Each system contains roles, norms, and rules that can powerfully shape development (See Table 1.). For example, in order to understand the issues a learner is having with math, we can’t simply look at that individual and what challenges they face directly with the subject. We have to look at the interactions that occur between the teacher and the child. Perhaps the teacher needs to make modifications as well. The teacher may be responding to regulations made by the school, such as new expectations for students in math or constraints on time that interferes with the teacher’s ability to instruct. These new demands may be a response to national efforts to promote math and science deemed important by political leaders in response to relations with other countries at a particular time in history.

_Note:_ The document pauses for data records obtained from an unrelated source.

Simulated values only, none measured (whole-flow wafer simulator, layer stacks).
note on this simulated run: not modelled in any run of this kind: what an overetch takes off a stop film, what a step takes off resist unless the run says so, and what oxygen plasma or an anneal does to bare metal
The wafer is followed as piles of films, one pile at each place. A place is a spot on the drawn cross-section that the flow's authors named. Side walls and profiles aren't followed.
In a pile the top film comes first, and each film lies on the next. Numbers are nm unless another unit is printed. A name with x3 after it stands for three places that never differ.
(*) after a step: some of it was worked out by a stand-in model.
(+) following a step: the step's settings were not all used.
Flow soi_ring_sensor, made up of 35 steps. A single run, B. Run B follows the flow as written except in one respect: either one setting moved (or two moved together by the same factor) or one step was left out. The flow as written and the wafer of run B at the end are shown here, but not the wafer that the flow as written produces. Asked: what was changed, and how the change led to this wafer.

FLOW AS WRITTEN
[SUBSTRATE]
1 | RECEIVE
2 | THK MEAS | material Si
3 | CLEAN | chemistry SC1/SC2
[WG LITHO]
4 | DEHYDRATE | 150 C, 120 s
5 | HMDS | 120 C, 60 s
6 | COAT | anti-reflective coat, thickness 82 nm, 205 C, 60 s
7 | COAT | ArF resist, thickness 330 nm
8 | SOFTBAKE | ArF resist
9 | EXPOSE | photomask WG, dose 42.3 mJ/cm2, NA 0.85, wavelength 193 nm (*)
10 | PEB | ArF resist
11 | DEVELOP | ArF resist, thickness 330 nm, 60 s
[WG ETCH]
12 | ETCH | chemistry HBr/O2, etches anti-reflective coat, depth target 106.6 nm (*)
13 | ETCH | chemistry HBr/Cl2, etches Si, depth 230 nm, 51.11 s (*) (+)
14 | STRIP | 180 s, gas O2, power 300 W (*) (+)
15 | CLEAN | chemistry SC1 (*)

|Name of System||Description of System|
|Microsystems||Microsystems impact a child directly. These are the people with whom the child interacts such as parents, peers, and teachers. The relationship between individuals and those around them need to be considered. For example, to appreciate what is going on with a student in math, the relationship between the student and teacher should be known.|
|Mesosystems||Mesosystems are interactions between environments closely surrounding the individual. The relationship between parents and schools, for example, will indirectly affect the child.|
|Exosystem||Larger institutions such as the mass media or the healthcare system are referred to as the ecosystem. These have an impact on families, peers, and schools that operate under policies and regulations found in these institutions.|
|Macrosystems||We find cultural values and beliefs at the level of macrosystems. These larger ideals and expectations inform institutions that will ultimately impact the individual.|
|Chronosystem||All of this happens in a historical context referred to as the chronosystem. Cultural values change over time, as do the policies of educational institutions or governments in certain political climates. Development occurs at a point in time.|
According to the Bioecological theory, if the relationships in the immediate microsystem break down, the child will not have the tools to explore other parts of his environment. Children looking for the affirmations that should be present in the child/parent (or child/other important adult) relationship look for attention in inappropriate places. These deficiencies tend to show themselves in adolescence as anti-social behavior, lack of self-discipline, and inability to provide self-direction.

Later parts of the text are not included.